It hasn’t gone unnoticed that many of college football’s biggest rivalries have been kicked to the curb with conference realignment in the past decade or so. As BYU and Utah State prepare to meet in Logan Friday night, you have to wonder if this rivalry will suffer the same fate.
How often will we see this traditional matchup in the future?
BYU is moving to the Big 12 in time for the 2023-24 school year. That is bound to affect the series with USU. BYU has been on the other end of this situation. After joining the Pac-12 in 2011, Utah decided not to play BYU regularly, disrupting a rivalry that had been interrupted only by World War II. Utah didn’t schedule BYU in 2014 and 2015 and won’t play the Cougars again in 2022 and 2023 (just when things are getting interesting, with the Cougars ending the Utes’ nine-game win streak this season).

Friday night’s BYU-Utah State game will mark the 90th meeting those schools have had on a football field. They played annually from 1922 through 1994 (except for three years during World War II) and then the series was played only seven times during the next 13 years; it has been played annually since 2008.
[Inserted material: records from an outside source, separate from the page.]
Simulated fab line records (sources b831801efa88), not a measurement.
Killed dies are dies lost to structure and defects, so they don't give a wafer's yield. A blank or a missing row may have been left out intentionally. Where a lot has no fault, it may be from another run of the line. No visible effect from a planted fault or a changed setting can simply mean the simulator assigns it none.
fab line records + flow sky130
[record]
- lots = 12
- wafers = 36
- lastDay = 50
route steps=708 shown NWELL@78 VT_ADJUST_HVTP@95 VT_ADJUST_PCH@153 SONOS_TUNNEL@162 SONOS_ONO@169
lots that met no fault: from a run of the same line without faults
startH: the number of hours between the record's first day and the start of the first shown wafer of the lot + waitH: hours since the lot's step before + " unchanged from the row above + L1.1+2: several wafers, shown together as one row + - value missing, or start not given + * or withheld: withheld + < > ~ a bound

The game has been a tradition for a century, and starting in 1981 it has become associated with the week that the Church of Jesus Christ holds its semiannual worldwide general conference in Salt Lake City. The game is played on Friday night, presumably to clear the weekend so church members can watch or attend the conference (this is one conference that has not been realigned).
Interest in the rivalry waned some when the Cougars dominated the series for two decades, winning 20 of 21 games, but the Aggies have won four of the last 10 and made this a much-watch game for fans again.
This year’s matchup lost some of its shine when previously unbeaten USU lost to Boise State last week, but it still figures to be competitive. BYU is 4-0 and ranked No. 13 in the country but hasn’t looked especially convincing.
BYU and USU are scheduled to play through the 2026 season, but you wonder if that will change or if games beyond that will be scheduled after the Cougars officially begin Big 12 play in the fall of 2023. Many rivalries have been cast aside by schools playing musical chairs with the various conferences, which is a shame.
There’s something to like about teams playing their neighbors — natural rivals — and cultivating traditions. That has been abandoned as college football has become big businesses in search of dollars, which means playing far-flung schools.
Here are just a few of the rivalries that have suffered:
Notre Dame-Michigan: Once a great rivalry that fans everywhere anticipated, the game stopped being an annual event in 2014. They did play again in 2018 and 2019, but they have not scheduled another meeting.
Oklahoma-Nebraska: There’s already a generation of football fans that doesn’t even know that was a great rivalry game, one the entire country tuned in to. It was discontinued in 2010 after conference shakeups, but resumed this season after a 10-year interruption. They will play again next season, but who knows the fate of the series now that Oklahoma is headed to the SEC.
Texas-Texas A&M: They played annually from 1915 to 2011 — almost 100 years — until A&M joined the SEC. They haven’t played since.
Colorado-Nebraska: They met annually until 2010, when Colorado joined the Pac-12 and Nebraska the Big Ten. They dropped the series for seven years until meeting again in 2018 and 2019. They won’t meet again until 2023 and 2024.
Missouri-Kansas: They played 120 times until Missouri joined the SEC in 2011, the second most of any series in the nation at the time. They haven’t played since then. They are scheduled to play in 2025 and 2026 and again in 2031 and 2032, but it probably will never be an annual event again.
Texas-Arkansas: This was once a huge game, often with national implications, but it hasn’t been played regularly since Arkansas moved to the SEC in 1991. Now that Texas is set to join the SEC, they’ll resume their rivalry.
You can add the Utah-BYU rivalry to the list, as well. And perhaps the USU-BYU rivalry in the near future.